China’s Nov. 23 declaration of an air defense identification zone (ADIZ) extending to territories it does not control is just the latest example of its jurisdictional creep that reflects a larger strategy to supplant the United States as the preeminent power in Asia. Yet U.S. President Barack Obama’s administration has responded to China’s aggression with words of cautious criticism but no castigatory step, not even delaying Vice President Joe Biden’s Beijing visit. China gave no ground to Biden during his Dec. 4-5 visit.
Washington has not explicitly called on China to roll back the ADIZ. Indeed, with its advisory to U.S. airlines to respect China’s new ADIZ, it has opened a rift with ally Japan at a time when the imperative is for presenting a united front against an escalatory action that even Biden admits is “a unilateral attempt to change the status quo in the East China Sea,” causing “significant apprehension in the region.”

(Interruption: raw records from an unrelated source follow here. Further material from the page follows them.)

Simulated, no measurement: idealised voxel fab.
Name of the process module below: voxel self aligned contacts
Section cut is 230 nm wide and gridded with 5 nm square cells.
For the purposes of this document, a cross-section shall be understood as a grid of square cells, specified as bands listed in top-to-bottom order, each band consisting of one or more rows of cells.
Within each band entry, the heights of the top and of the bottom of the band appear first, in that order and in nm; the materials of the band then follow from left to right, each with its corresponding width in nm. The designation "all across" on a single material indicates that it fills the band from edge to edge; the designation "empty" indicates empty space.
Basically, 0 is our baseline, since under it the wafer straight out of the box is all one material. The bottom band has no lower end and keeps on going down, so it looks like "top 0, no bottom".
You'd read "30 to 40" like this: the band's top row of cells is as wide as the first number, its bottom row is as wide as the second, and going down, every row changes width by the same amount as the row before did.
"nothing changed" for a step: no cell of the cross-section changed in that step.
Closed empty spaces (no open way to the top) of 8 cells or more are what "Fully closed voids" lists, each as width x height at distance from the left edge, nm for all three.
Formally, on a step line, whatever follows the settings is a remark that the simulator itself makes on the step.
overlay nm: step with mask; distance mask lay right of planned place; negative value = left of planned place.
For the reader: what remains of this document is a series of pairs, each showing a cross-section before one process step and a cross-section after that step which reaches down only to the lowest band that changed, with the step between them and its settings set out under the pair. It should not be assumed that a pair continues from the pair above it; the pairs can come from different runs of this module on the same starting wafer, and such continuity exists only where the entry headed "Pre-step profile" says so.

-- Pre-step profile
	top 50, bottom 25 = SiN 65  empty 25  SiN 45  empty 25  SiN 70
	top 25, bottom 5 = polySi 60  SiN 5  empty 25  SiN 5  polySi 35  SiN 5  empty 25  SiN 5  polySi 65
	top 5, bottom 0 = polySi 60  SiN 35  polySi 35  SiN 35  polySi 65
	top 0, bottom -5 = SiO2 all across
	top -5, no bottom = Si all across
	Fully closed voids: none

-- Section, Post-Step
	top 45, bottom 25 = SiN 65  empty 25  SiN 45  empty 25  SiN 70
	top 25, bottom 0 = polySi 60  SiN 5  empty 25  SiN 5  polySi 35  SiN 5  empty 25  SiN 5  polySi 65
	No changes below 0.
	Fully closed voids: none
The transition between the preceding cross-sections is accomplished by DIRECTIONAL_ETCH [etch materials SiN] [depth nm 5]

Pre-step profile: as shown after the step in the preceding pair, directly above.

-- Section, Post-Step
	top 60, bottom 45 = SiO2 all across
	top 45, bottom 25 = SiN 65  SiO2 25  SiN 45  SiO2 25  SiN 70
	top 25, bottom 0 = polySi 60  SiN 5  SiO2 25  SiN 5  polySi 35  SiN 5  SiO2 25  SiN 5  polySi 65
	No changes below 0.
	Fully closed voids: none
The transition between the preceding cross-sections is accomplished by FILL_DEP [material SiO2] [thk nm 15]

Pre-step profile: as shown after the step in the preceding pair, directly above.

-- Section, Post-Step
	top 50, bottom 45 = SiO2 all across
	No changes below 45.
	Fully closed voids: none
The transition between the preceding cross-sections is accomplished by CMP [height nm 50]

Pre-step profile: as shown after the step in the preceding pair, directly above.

Japan has asked its carriers to ignore China’s demand for advance notification of flights even if they are merely transiting the new zone and not heading toward Chinese airspace. This demand, unusual by international ADIZ standards, impinges on the principle of freedom of navigation of the skies.
Washington is signaling that if Beijing backed away from this unusual demand and set up a military hotline with Tokyo to forestall an accidental military flare-up, it may be willing to live with the Chinese ADIZ — a position certain to displease Japan.
Let’s be clear: At stake in the East China Sea are not just some flyspeck islands but regional power balance, a rules-based order, freedom of navigation of the skies and seas, and access to maritime resources, including seabed minerals. If China gets its way, the path to a Sino-centric Asia would open.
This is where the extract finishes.